Exhausting and exhaustive, Captain Phillips is a process-oriented film of unrelenting tension.
Detailing the true story of how, in 2009, a band of Somali pirates managed to
board an American freighter in international waters off the coast of Africa and
ended up holding the ship’s captain hostage for four days, the film’s approach
finds the distance between us and them drawing small. The opening scenes are
all about world economics, with two groups of men setting sail with very
different, but ultimately convergent, goals. The freighter is loaded with cargo
while Captain Phillips (Tom Hanks) makes last minute checks, running down the
corporate checklist. In a village in Somalia, a band of pirates are spurred to
action by the local warlord, gathering boats and crew to go hunting for
vulnerable targets in the ocean beyond their shores. They’re all in it for the
money.
In the opening scene, the theme of global economic forces is
made all too clear as clunky thematic exposition is spoken between Phillips and
his wife (Catherine Keener). The world is changed, he says, wheels are moving,
forces beyond their control. By the time the captain of the pirates (Barkhad
Abdi) comes face to face with Phillips, he tells him their piracy is “only
business.” Late in the film, he explains his boss will expect money when they
return. “We’ve all got bosses,” Phillips replies. The film splits cleanly in
two, the opening an extended setup that brings the freighter and the pirates
into contact and crisis, leaving the second half dedicated to cutting between
the military rescue operation and the increasingly claustrophobic and desperate
events on board as a heist becomes a hostage situation. It largely shifts
thematic gesturing to off-hand remarks, driving forward with ticking
reportorial momentum.
The film reflects its preoccupations with process and
business in its simplicity. A tense reenactment of a story that was all over
the news in recent memory, there’s a factual frisson to the way the film
unfolds. The screenplay by Billy Ray is, a clunky first scene aside, relatively
restricted to jargon, strategy, and jostling for power and advantage in an
increasingly difficult scenario for all involved. Though it could easily become
an overpowering triumphalist picture, with one of the most likeable movie stars
on the planet terrorized by third-world criminals and eventually rescued by the
firepower of the United States, there is a remarkably balanced approach that
finds the terror of the situation in how inescapable it becomes. Everyone is
simply doing the job they’ve been given, responding to variables according to
the best of their professional knowledge and abilities.

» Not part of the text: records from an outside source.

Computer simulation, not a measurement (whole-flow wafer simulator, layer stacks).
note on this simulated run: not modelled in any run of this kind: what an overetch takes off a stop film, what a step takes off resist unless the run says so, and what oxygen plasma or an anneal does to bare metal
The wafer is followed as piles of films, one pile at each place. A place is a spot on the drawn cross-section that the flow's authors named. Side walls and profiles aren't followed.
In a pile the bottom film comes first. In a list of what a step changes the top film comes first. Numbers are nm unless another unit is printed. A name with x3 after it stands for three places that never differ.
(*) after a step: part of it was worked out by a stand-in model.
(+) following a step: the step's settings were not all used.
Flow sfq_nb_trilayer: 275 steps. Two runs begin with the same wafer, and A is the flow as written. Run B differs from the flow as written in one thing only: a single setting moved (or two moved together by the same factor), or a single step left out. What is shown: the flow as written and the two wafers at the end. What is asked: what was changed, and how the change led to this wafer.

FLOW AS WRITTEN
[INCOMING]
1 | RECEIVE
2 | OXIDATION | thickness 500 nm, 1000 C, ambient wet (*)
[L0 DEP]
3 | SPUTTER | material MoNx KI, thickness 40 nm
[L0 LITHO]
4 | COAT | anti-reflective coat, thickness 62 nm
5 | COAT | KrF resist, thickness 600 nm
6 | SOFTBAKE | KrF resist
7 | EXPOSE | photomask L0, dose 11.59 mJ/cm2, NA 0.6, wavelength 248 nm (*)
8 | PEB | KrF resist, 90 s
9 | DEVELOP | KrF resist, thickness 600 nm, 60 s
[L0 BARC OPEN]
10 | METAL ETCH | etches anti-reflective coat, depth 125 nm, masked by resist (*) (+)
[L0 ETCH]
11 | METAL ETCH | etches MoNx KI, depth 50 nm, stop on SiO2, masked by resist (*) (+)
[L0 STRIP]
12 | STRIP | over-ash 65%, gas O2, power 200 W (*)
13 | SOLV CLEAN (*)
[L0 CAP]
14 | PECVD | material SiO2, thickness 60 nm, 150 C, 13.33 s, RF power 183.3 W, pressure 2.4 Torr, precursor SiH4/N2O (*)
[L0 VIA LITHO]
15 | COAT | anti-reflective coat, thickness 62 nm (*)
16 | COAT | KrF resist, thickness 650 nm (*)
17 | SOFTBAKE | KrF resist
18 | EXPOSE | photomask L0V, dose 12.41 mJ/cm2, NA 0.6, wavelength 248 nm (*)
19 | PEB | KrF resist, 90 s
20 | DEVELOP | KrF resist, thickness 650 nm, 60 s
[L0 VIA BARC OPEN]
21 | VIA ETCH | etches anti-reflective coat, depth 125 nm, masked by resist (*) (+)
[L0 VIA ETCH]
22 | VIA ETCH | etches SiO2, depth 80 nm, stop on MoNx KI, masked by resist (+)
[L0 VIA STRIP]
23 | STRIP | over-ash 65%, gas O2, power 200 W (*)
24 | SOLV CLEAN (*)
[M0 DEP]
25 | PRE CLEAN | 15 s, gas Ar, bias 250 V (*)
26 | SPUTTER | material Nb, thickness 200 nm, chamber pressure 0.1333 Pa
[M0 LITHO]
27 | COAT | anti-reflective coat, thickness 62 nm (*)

Hanks does strong, nuanced work here as a man with a
professional imperative to keep his cool to save his crew and cargo, as well as
an inner strength, his will to survive driving him to keep all parties from
becoming irreparably inflamed. He’s not a hero, merely a smart, capable man who
keeps a level head. The final stretch of the film, when he’s pushed past the
breaking point and enters a state of shock, is some of the rawest acting Hanks
has done in years. Abdi, as the leader of Phillips’s Somali captors, is clearly
orchestrating a criminal and inexcusable act, but his performance captures
shades of doubt and pride that prevent his characterization from becoming
abstract villainy. He’s a desperate man in desperate circumstances, finding it
hard to control a situation he thought would be easy ransom as it spirals out
of control and it becomes clearer that it’ll be hard to make it out. It’s
almost sad when, late in the film when it’s clear to all involved he and his
men will more likely be captured or killed than receive riches, he’s asked why
he continues to hold Captain Phillips hostage and replies that he’s come too
far to turn back.
Directed by Paul Greengrass, the film jitters with his
trademark shaky-cam verisimilitude. With exceptional action films The Bourne Supremacy and The Bourne Ultimatum, he helped set the
standard for chaos cinema, painting action as scrambling sequences of elaborate
franticness, pushing blockbuster cinema towards a standard of abstract
adrenaline that few filmmakers could match. Many would borrow the techniques,
but few could copy the effects. His you-are-there docu-thriller immediacy did
claustrophobic wonders for his dread-filled United
93, a real-life disaster picture that valorizes the passengers who died
diverting a hijacked airliner on September 11, 2001. In Captain Phillips, Greengrass brings a similar sense of weight and
tension, a sense of enclosure of space and situation, cinematographer Barry Ackroyd's widescreen framing refusing
to open up. Even wide shots of ships at sea feel trapped, the weight of the suspense
crushing down even there.
The film uses its sensations to simply recreate a recent
event and it’s admirable how even-handed it manages to be. Even better, how the
film refuses to give easy relief. The final minutes are extraordinary. The
saving gunshots come fast, leaving the scene bloody and resolutely resisting
celebration. Hanks’ final scene is not one of calm, but one of safety slowly
quaking its way into a body still shaking with unbelievable stress. Greengrass
leaves us with scenes much like those we’ve been watching the entire runtime,
professionals simply doing what must be done. Tension may be released from this
particular narrative, but the world goes on just as before.